Prepare Tests

Usage

This tool is meant to prepare our unit tests for efficient upload and download in our CI pipeline. Our build and test legs run on different machines and hence they must go through a single upload cycle and many download cycles (per test scenario).

The output of our build is ~11GB and that does not really lend itself to being uploaded and downloaded as often as is needed in our tests. Some amount of curation is needed to make that a practical experience. Even if it's as simple as deleting all of the non-unit test directories from our bin folder and using the results as the payload.

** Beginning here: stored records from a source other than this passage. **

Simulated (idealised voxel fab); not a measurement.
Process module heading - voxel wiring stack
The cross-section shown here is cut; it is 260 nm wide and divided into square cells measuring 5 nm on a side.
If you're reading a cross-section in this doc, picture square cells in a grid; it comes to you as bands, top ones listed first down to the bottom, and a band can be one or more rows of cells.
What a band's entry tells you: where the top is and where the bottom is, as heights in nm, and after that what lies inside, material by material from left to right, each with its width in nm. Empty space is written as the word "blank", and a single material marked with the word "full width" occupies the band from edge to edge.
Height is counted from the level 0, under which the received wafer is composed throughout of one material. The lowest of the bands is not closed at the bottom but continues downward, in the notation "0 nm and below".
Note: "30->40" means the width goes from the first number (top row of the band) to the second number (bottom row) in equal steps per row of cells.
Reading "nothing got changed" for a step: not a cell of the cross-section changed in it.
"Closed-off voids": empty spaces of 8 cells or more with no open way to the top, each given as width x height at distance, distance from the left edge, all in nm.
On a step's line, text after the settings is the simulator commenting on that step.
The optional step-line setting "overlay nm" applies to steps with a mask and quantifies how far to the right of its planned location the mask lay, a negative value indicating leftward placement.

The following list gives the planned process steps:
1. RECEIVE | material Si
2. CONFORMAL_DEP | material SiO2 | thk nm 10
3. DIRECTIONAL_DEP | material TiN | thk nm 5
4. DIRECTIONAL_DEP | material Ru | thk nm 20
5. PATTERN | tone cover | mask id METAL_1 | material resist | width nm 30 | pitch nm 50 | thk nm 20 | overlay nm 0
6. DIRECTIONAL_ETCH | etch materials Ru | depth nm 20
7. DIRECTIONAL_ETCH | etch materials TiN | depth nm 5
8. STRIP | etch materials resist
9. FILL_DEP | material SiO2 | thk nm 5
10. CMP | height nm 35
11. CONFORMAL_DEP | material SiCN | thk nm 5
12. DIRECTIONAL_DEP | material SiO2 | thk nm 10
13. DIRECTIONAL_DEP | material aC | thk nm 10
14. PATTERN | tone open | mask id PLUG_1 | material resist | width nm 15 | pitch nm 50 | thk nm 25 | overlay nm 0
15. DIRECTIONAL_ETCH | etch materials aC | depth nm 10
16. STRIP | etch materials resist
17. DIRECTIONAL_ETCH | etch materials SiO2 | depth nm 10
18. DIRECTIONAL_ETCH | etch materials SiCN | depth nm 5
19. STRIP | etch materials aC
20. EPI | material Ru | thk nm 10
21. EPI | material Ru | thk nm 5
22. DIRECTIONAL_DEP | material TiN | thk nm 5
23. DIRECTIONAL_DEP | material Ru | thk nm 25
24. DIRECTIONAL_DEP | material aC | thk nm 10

Our eventual goal though is to be running on Helix and that environment is optimized for a specific payload structure. Helix consists of Jobs which have a collection of associated Work Items attached to it. Helix will fan out Work Items to a series of machines but it will attempt to schedule many Work Items for the same Job in sequence on the same machine.

To support that scheduling Helix wants the payloads structured in the following manner:

Correlated payload: there is one per job and that is on disk for every Work Item in the Job. Given that the schedule attempts to re-use the same machine for Work Items in a Job this means the correlated payload is only downloaded based on the number of machines used, not the number of Work Items scheduled.
Work Item payload: this is downloaded whenever a work item is executed. There is no re-use here hence this should be as small as possible.

In Roslyn terms the Job is effectively a single unit test DLL and the Work Items are the partitions that RunTests creates over them. Although in Helix there will be a lot more partitions.

This tool effectively optimizes our payload for the Helix case. All of the duplicate files in our build are structured into a single payload. That will eventually become our correlation payload. What is left in the unit test directory is unique to that test and hence is about as minimum as it can get.

Given that the end goal is Helix, and we need some sort of test data manipulation now, I thought it best to just insert that tool here rather than having an intermediate step.

Implementation

This tool recognizes that a large number of the artifacts in our output directory are duplicates. For example consider how many times Microsoft.CodeAnalysis.dll gets copied around during our build (quite a bit).

The tool uses that information to the following effect:

Create a payload directory, testPayload, that the tool will populate
Crack every DLL in the bin directory, read it's MVID, and keep a list of all file paths which are this MVID
Create a directory, .duplicates, in testPayload
For each MVID that has multiple copies create a hard link in .duplicates where the name is the MVID.
For every other file in bin which is not a duplicate create a hard link in .duplicates with the same relative path.
Create a file, rehydrate.cmd, that will restore all the duplicate files by creating a hard link into .duplicates. This file will be run on the test machine.

This reduces our test payload size to ~1.5GB.

Note: yes in many ways this is similar to hard linking during build. The difference being that this is much more effective because build hard linking isn't perfect and also it creates a handy correlation payload for us.